Above Photo:Â Former Exxon CEO Rex Tillerson used an email address on the Exxon system under the pseudonym “Wayne Tracker” to discuss climate change from at least 2008 through 2015, New York investigators say. Credit: REUTERS/Joshua Roberts
For eight years Rex Tillerson used a shadow email under alias ‘Wayne Tracker’ to discuss global warming and its risks to Exxon’s business, says AG Eric Schneiderman.
While he was chief executive of ExxonMobil, current secretary of state Rex Tillerson used an alias email account for eight years to discuss climate change and the risks it posed to the company’s business, according to investigators for New York Attorney General Eric Schneiderman.
Those investigators say the company concealed the shadow emails despite a 2015 subpoena for Tillerson’s communications issued as part of a sweeping investigation of the oil giant in connection with possible financial fraud.
Schneiderman’s office disclosed the existence of the email account assigned to Tillerson on Monday in a letter to Judge Barry Ostrager, which accused Exxon of failing to turn over all relevant documents required by the subpoena.
Tillerson, whose middle name is Wayne, used an email address on the Exxon system under the pseudonym “Wayne Tracker” from at least 2008 through 2015, investigators say. The company has turned over a handful of the emails, but New York authorities believe a much larger trove exists.

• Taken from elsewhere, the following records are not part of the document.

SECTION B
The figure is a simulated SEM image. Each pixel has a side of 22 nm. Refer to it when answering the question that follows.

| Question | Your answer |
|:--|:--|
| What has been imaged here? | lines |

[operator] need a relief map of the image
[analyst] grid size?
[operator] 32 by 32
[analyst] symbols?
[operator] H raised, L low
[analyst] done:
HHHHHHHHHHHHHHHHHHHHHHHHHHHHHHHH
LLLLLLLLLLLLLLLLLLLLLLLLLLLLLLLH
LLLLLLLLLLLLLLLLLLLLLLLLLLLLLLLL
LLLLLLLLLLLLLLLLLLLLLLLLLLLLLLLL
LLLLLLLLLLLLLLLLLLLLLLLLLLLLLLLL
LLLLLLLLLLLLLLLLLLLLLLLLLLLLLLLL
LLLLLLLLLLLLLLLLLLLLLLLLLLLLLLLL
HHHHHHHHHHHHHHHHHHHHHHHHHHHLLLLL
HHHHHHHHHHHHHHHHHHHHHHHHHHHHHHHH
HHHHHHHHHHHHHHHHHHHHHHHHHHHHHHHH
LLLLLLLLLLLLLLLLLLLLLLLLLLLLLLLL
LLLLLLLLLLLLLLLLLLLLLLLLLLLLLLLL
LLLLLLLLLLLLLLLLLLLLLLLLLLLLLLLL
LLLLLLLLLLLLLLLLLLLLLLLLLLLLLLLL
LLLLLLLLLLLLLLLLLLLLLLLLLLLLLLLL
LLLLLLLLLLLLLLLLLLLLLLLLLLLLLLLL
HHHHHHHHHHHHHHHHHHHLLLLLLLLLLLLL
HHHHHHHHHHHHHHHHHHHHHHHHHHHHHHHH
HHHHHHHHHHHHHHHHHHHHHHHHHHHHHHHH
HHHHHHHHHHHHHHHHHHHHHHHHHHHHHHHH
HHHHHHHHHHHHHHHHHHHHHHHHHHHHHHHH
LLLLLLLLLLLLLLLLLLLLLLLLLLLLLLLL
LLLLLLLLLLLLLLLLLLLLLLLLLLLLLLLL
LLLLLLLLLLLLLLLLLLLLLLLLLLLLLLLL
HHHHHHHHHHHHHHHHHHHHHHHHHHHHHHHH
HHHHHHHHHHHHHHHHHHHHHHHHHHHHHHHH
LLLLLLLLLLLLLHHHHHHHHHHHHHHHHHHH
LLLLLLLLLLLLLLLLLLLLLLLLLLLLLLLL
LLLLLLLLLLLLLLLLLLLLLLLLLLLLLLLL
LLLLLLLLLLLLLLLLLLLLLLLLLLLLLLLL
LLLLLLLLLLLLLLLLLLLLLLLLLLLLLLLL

“Mr. Tillerson used this secondary email address to send and receive materials regarding important matters, including those concerning to the risk-management issues related to climate change that are the focus of OAG’s [office of the attorney general] investigation,” according to the letter.
“[N]either Exxon nor its counsel have ever disclosed that this separate email account was a vehicle for Mr. Tillerson’s relevant communications at Exxon, and no documents appear to have been collected from this email account.”
The accusation comes amid heated and drawn-out court battles between Exxon and Schneiderman and Massachusetts Attorney General Maura Healey, who are both investigating whether the company misled investors for years about the possible impact of climate change on its business.
Investigators became suspicious in the last several days that Exxon wasn’t telling them everything when they came across a reference to the Wayne Tracker email account buried in 60 of the 415,000 documents Exxon has turned over.
Investigators also say 34 other email accounts assigned to top Exxon executives, board members, or their assistants also exist but have not been turned over, according to the letter.
The Tillerson emails as well as those from the other Exxon executives are relevant, Schneiderman’s investigators say, because they have made multiple representations of potentially false or misleading statements to investors and the public.
“As the investigation has progressed, documents Exxon has produced from other custodians have confirmed the close involvement of these key management individuals in the company’s development and implementation (or lack thereof) of its claimed risk-management policies,” according to the letter signed by John Oleske, senior enforcement counsel for Schneiderman.
“This has only increased OAG’s need for complete and transparent disclosure of relevant documents reflecting the role of these top managers, as OAG determines which witnesses to seek testimony from as the investigation proceeds to its next logical phase.”